J M v Republic [2016] KEHC 3870 (KLR) | Sexual Offences | Esheria

J M v Republic [2016] KEHC 3870 (KLR)

Full Case Text

REPUBLIC OF KENYA

IN THE HIGH COURT OF KENYA AT VOI

CRIMINAL APPEAL NO 34 OF 2014

J M…..……………………....…………..………APPELLANT

VERSUS

REPUBLIC……………………………………RESPONDENT

(From original conviction and sentence in Criminal Case Number 699 of 2010 in the Senior Resident Magistrate’s Court at Wundanyi delivered by Hon K. I. Orenge (SRM) on 24th January 2012)

JUDGMENT

INTRODUCTION

1. The Appellant herein, J M, was tried and convicted by Hon K. I. Orenge Senior Resident Magistrate for the offence of incest by male contrary to Section 20 (1) of the Sexual Offences Act No 3 of 2006. He was sentenced to serve twenty (20) years’ imprisonment.

2. The particulars of the charge were as follows :-

“On the 10th day of August 2007 in Taita Taveta County intentionally and unlawfully caused his penis to penetrate the vagina of R M a girl aged 14 years who was to his knowledge his niece.”

3. The Alternative Charge was for the offence of committing an indecent act with a child contrary to Section 11(1) of the Sexual Offences Act No 3 of 2006. The particulars were as follows:-

“On the 10th day of August 2007 in Taita Taveta County, intentionally and unlawfully touched the vagina of R M a child aged 9 years with his penis(sic).”

4. Being dissatisfied with the said judgment, on 11th September 2012, the Appellant lodge a Petition of Appeal. The Grounds of Appeal were as follows:-

1. THAT the present case was returned to trial after a successful appeal was lodged at the High Court of Kenya at Mombasa.

2. THAT his constitutional rights were breached as he was unlawfully detained in police custody thus contravening section 72(3)(b) of the Penal Code.

3. THAT the Learned Trial Magistrate erred in both facts and law by failing to consider that the prosecution evidence was riddled with discrepancies, contradictions and inconsistencies,(sic)the prosecution evidence was a fiction imagined to settle a grudge due to a land dispute.

4. THAT the Learned Trial Magistrate erred in both law and facts by failing to evaluate and analyze the evidence that was adduced before him and convincing(sic)him upon hearsay evidence.

5. THAT his evidence was true and decisive in all circumstances and the course of its rejection thus contravening section 169 of the c.p.c(sic).

6. THAT p.w. 1(sic), the mother of the said victim was his younger sister, pw(sic) 2 and being married with four (4) sons, sexual contact with his niece was obscene and also a taboo in his society so he could not undertake(sic). The conviction therefore not only wrong notwithstanding the prosecution and defence(sic).

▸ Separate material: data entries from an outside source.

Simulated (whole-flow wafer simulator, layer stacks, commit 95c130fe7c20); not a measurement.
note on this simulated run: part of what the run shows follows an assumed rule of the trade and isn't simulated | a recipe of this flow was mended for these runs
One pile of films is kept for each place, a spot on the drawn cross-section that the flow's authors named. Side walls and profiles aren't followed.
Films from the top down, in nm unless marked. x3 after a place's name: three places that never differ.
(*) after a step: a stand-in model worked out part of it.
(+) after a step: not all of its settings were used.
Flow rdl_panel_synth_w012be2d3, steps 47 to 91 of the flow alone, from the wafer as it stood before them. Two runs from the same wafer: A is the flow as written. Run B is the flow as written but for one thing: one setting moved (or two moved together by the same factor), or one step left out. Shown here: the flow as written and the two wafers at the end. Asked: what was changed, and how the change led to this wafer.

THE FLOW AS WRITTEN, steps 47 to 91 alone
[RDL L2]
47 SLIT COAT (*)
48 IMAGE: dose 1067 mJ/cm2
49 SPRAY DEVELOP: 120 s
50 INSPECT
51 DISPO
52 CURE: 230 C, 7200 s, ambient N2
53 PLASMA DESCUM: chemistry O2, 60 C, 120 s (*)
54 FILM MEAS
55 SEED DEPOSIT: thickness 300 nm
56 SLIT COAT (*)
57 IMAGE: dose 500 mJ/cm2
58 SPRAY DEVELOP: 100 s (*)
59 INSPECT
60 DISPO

5. On 15th March 2016, this court directed him to file his Written Submissions. He filed Mitigation Grounds of Appeal and Written Submissions on 31st March 2016. The said Mitigation Grounds of Appeal could be summarised as follows:-

1. THAT the case commenced in 2007 whereupon he was re-tried in 2010.

2. THAT the charges were re-read to him after 3 years after a Re-Trial without his knowledge as he was illiterate.

3. THAT the Senior Resident Magistrate sentenced him to 20 years which commenced from 2012.

4. THAT since he had been in custody since 2007, the sentence ought to run from 2009 to avoid a violation of the law.

5. THAT he had engaged himself in a rehabilitation programme to assist him live a better life with his family.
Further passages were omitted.